Funds run by Odey Asset Management and its affiliate have been facing an uncertain future after many partners started to shun the firm since new allegations of sexual assault surfaced against its founder. But they are still open for business on some retail platforms.
(Bloomberg) — Funds run by Odey Asset Management and its affiliate have been facing an uncertain future after many partners started to shun the firm since new allegations of sexual assault surfaced against its founder. But they are still open for business on some retail platforms.
From UK’s largest fund-selling platform Hargreaves Lansdown Plc to AJ Bell Plc and Bestinvest, mom-and-pop investors can buy the funds, even as the money manager bleeds assets and is exploring options to hive them and their employees off.
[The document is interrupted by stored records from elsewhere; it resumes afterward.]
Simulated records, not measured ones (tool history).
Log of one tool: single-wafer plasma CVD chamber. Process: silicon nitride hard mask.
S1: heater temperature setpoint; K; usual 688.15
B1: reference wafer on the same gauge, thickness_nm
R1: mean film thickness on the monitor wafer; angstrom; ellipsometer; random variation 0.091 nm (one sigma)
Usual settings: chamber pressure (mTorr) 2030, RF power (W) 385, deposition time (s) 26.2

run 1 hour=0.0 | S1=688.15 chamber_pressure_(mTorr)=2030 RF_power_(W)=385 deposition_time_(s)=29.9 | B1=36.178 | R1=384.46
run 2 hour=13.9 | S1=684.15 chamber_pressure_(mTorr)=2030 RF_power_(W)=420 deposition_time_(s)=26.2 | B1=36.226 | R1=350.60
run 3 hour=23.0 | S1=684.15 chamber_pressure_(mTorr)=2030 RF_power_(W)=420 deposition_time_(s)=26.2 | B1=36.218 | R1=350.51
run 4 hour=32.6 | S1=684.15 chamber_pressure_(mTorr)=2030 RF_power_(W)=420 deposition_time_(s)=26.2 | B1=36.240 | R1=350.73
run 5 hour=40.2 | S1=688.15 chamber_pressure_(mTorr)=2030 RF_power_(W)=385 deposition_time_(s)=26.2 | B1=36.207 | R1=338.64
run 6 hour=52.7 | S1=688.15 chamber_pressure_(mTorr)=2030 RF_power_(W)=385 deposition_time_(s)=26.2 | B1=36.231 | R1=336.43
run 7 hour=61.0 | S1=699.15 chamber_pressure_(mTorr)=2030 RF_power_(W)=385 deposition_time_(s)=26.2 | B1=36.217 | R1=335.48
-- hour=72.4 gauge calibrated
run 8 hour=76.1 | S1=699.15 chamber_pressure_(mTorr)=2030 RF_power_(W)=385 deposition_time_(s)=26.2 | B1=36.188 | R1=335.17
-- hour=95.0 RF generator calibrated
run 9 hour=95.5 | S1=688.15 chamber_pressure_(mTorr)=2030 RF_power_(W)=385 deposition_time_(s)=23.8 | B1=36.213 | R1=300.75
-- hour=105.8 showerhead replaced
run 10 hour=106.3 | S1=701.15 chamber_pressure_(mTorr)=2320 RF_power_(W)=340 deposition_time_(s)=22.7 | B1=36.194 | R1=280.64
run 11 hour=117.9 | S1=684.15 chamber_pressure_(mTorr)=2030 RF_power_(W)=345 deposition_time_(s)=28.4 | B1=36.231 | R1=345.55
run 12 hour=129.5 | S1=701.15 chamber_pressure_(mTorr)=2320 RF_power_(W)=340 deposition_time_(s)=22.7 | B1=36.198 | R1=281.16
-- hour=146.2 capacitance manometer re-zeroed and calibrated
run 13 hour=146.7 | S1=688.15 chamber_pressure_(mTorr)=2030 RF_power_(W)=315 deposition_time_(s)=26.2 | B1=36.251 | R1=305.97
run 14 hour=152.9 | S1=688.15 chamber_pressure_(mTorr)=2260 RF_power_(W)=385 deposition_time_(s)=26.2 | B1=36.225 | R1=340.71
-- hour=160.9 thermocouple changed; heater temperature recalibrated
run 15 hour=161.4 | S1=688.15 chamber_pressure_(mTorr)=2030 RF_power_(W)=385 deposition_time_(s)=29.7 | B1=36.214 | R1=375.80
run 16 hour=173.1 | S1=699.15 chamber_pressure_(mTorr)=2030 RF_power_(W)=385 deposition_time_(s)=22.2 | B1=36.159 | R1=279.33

The call made by these platforms contrasts with a decision by their peer, Fidelity International’s Personal Investing Platform, to stop investments into two Odey funds available for sale on its system last week. Hargreaves Lansdown, AJ Bell and Bestinvest said they have no plans to restrict cash going into these vehicles and that they will leave the choice to investors.
At AJ Bell, the funds are not part of its packaged solutions, while at the other two, they aren’t part of their coverage or rated products, according to representatives for the firms. Platforms reserve the right to restrict funds, but doing so is typically considered an unusual move.
Hargreaves Lansdown’s spokesman Danny Cox said in an email that if the funds were part of the firm’s coverage, they would provide an update to clients.
“This is a fast moving situation with a number of relevant parts,” a representative for AJ Bell said in an email. “There is an FCA investigation and Odey is reportedly looking at moving funds and people to other asset managers. We are monitoring all of that closely.”
On the other hand, Fidelity said in a statement on its website on June 13 that it decided to restrict new investments into the two Odey funds “in the best interests of our customers.”
Investors have been withdrawing capital from Odey and its affiliate Brook Asset Management since the June 8 Financial Times investigation into Crispin Odey’s alleged treatment of women over a 25-year period. The accusations followed similar complaints in the two years since he was acquitted of an assault charge in British courts. Two women came forward to Bloomberg News, another went to the Times of London newspaper. Later, more appeared in a Tortoise Media podcast.
Over the past two weeks, the London-based asset manager has ousted its founder from the partnership, shuttered one fund and suspended four others.
Funds run by the firm have seen their assets plunge as much as 40% since the crisis erupted, according to the latest available data reported by 12 funds and tracked by Bloomberg. All but one — Brook Global Emerging Market — have seen their performance decline during the period.